Sebring, Fla. – The iconic Sebring International Raceway is hosting the American Le Mans Series for a two-day winter test and as usual, ALMS executives Scott Atherton and Scot Elkins addressed the media during a press conference. Not surprisingly, the two were peppered with questions regarding the merger of the series with the Grand-Am Rolex Sports Car Series, and they responded without hesitation.
“The mindset of getting it (the merger) right the first time was part of our original announcement five months ago, and while it may not seem so, a tremendous amount of progress has been made,” Atherton said in his opening remarks. “First and foremost, I think we kept our promise of getting the class structure out (done at the Roar before the 24 in early January). The merger has been reasonably well received. The idea in what motivated the decisions were inclusion and if you do the math, 94 per cent of the cars in Grand-Am and the ALMS are able to continue (racing) relatively unchanged. The GT categories are relatively unchanged.”
He called the class structure announcement as the first step with the second step, which includes naming, branding and logo development, the next order of business. And more news on this step is expected to be announced during the days leading up to the Mobil 1 12 Hours of Sebring.
The elements of this step have been worked upon from the outset, and these pieces are considered to be very important steps, so important that a New York firm has been engaged to assist with the process. “One of the most important elements of this process has been to get the name and logo right the first time along with the branding elements that go with it,” Atherton noted.
The third step will be the 2014 race schedule of the merged entity. Between the two series, they have 22 races at 17 different tracks, and the goal is to have between 10 and 12 races in the first season, which means Grand-Am competitors will have a 10 and 12-hour race added to their schedule and the ALMS forces will add a 24-hour event to their schedule.
The objective is cost containment and to minimize the pressure on everyone, starting out on the conservative side and progressing from there.
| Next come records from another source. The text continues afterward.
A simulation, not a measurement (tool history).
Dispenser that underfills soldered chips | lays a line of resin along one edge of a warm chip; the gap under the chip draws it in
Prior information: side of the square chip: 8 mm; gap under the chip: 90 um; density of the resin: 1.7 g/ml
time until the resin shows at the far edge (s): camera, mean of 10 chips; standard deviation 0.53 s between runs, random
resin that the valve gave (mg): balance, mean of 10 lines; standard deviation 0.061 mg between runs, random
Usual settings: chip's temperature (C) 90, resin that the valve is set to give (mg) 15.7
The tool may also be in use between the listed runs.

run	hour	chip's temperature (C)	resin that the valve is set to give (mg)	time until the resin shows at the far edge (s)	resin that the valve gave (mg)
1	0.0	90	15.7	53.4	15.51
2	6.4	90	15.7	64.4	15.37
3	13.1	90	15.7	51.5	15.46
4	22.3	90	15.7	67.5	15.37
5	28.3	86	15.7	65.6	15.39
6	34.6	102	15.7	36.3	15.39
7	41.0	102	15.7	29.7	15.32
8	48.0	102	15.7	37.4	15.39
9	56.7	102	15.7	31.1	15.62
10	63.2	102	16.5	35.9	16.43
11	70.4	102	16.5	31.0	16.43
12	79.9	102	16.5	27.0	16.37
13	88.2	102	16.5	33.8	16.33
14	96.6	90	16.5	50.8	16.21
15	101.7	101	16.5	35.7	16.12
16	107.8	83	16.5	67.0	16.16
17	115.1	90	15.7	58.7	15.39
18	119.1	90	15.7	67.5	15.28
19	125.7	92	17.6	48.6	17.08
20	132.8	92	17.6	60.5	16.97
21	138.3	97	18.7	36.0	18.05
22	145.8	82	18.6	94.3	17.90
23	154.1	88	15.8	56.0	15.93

Said Atherton about scheduling, “We have had a lot of input from present and tracks not on our schedule now and we have told them that it is going to be a process based on two things: the significance of the venue and the historical value of the event along with the business surrounding that market – the OEMs, the teams and sponsors that have raced with us. People want to race in parts of the country that are important to their business.”
Atherton complimented all parties on the level of cooperation by everyone involved. Also, he wanted to assure everyone that it is a true merger and not an acquisition as many had mistakenly thought. “We are seeing tangible evidence that this is a true merger,” Atherton stated with authority, going on to say that Grand-Am executives Jim France and Ed Bennett have been very accommodating with the ALMS hierarchy. Many meetings have taken place, and there’s been considerable give and take at every level.
As the 2013 season unfolds, Grand-Am officials will be attending ALMS events and likewise, ALMS officers will be at the Grand-Am races, to learn and build on their relationship.
In addressing the P2 and Daytona Prototypes, Elkins said the two sides are making progress. “We have determined that the aerodynamics of the DP cars needs to be improved to make the car faster, to get it ahead of the GT class,” he said. “And there are a few things we have to look at in the Rolex GT class for 2014.”
While not discussed in detail, the ALMS’s P2 participants are thought to be having difficulty sorting through their plans for the future. “There will be P2 cars racing at Sebring and I think we may have created our own issue because our PC class has been so successful,” Elkins commented. ”It is quite the opposite of what has happened in Europe.” He admitted that P2 has always been a struggle for the ALMS once the cost cap was adopted but he has an optimistic outlook for the 2013 and 2014 seasons. And he has assured the P2 teams that the DP platform will not be the default platform.
The executives talked about the three-year plan for the merger with the competitors being assured that they will be able to run their existing equipment. And as time progresses, changes and refinements will be made to keep the competition close, to address stability and to accommodate all concerned parties.
They did say that manufacturers have expressed a strong interest in the merger and are relieved that it has happened.
Fan interest is a high priority of all parties, and they pledge to take the necessary steps to keep the fans satisfied.